The last time it was worth paying attention to, of course, was April 17, when the country's top lightweight, Dream champion Shinya Aoki, failed in his Stateside debut to do anything against Gilbert Melendez. With Aoki's return to the ring slated for Saturday in Tokyo (HDNet, 3 a.m. ET/12 a.m. PT), it's appropriate once more to focus on the other side of the Pacific, in large part because of the titleholder's opponent, Tatsuya Kawajiri.

By pairing Aoki and Kawajiri, both tenuously ranked among the 10 best lightweights in the sport, Dream booked the most significant fight involving Japanese products the country can produce right now -- important considering Japan's most prominent fight promoter, FEG, must find a way to restore some measure of relevance to the Dream belt.

The trio of Aoki, Kawajiri and Takanori Gomi, who recently resurfaced in the UFC, dominated their nation's lightweight class since 2002. When Gomi stumbled and burned bridges with his promotional group two years ago, status as Japan's best lightweight was open for debate. And Aoki, with the help of Gomi's former backers, Real Entertainment, quickly became the man to fill that role.

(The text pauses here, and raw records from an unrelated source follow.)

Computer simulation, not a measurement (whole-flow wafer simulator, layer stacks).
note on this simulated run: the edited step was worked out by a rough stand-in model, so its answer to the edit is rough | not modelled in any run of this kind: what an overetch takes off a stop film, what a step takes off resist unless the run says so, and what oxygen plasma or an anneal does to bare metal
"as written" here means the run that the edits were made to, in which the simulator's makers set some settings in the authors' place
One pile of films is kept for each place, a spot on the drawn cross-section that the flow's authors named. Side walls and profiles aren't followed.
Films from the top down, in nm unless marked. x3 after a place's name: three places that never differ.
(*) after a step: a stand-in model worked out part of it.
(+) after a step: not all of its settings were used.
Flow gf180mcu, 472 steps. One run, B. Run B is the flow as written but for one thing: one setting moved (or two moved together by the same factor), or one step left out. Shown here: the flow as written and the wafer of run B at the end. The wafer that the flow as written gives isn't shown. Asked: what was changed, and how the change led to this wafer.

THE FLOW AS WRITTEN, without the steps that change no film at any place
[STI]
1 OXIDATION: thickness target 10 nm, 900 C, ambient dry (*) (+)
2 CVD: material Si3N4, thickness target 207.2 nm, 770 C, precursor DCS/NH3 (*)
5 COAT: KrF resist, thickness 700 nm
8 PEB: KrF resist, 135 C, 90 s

Poised to break out with a career-defining victory in the finals of Dream's 2008 lightweight grand prix, Aoki was instead stopped during a listless effort against Norway's Joachim Hansen. The setback ended an 11-fight win streak and halted Aoki's momentum until he took the rubber match and Dream belt with an armbar over Hansen (19-10-1) the following year.

The no-frills Kawajiri, Japan's best incarnation of a strong Western-style grappling-based mixed martial artist, went from war to war since his days as Shooto 154-pound champion in the middle part of the decade, fighting everyone save Aoki. His most compelling bouts manifested in losses to Melendez (18-2) and, in the semifinals of the Dream tournament two years ago, to top-five ranked lightweight Eddie Alvarez (20-2).

While they fight under the same flag, Aoki (23-5) and Kawajiri (26-5-2) offer completely different approaches to MMA -- a contrast that should make for a particularly compelling display this weekend.

Aoki, as we know, is an improvisational submission artist; good luck finding safe harbor on the ground with the slender 27-year-old. He may have appeared passive and weak against Melendez, but that contest took place in a cage, not a four-sided ring Aoki uses so well to corner his victims. In part, he failed because he couldn't dictate movement and angles; in the expanded square footage of a cage, absent 90-degree corners, Aoki had no hope of forcing Melendez to engage. Not so Saturday.

Tactical pressure wasn't the only reason he lost in the spring. Aoki simply couldn't match Melendez's physical grappling, and in that sense Kawajiri, 32, appears to be very similar to his American counterpart (as he showed during a battle with Melendez on the last day of 2006).

Kawajiri, a fine submission grappler who prefers to take down and batter opponents -- his nickname "The Crusher" is well-earned -- walks into the fight as the better striker. He's squat, powerful, has no issue trading and knows how to sit on his punches. If Kawajiri is going to dominate, this is his best opportunity, even if he's short-armed against a long-limbed opponent. Simply put, Kawajiri is better on the inside. There are, however, inherent risks whenever Aoki has the chance to clinch. Aoki won't take a shot at a double-leg, not unless he hopes to grab hold of the challenger and pull guard. And this is where the fight's intricate battles should play out.

Who will emerge as Japan's best lightweight?

Beyond tactics and techniques, it's a question whose answer could lift a stagnating promotion, division and sporting environment. A victory for Aoki would seem, on the surface, to do nothing but affirm the status quo -- that in a global sense Japanese mixed martial artists can't hack it against Americans, Brazilians, et. al. That may or may not be fair, but it's certainly how the result would be perceived, until Aoki redeemed himself internationally.

A Kawajiri win, however, immediately engages some compelling opportunities. He's already shown himself capable of competing against strong wrestlers, and a rematch against the likes of Melendez in a cage in the U.S. would be a fight worth Strikeforce's and Dream's efforts.

I expect Kawajiri to duplicate much of what made Melendez impossible for Aoki to handle -- sprawling, brawling, steering clear of in-tight exchanges. Should the challenger keep it on the feet, and based on previous efforts against stronger wrestlers he can, Kawajiri should walk out of the ring Saturday the new Dream lightweight champion.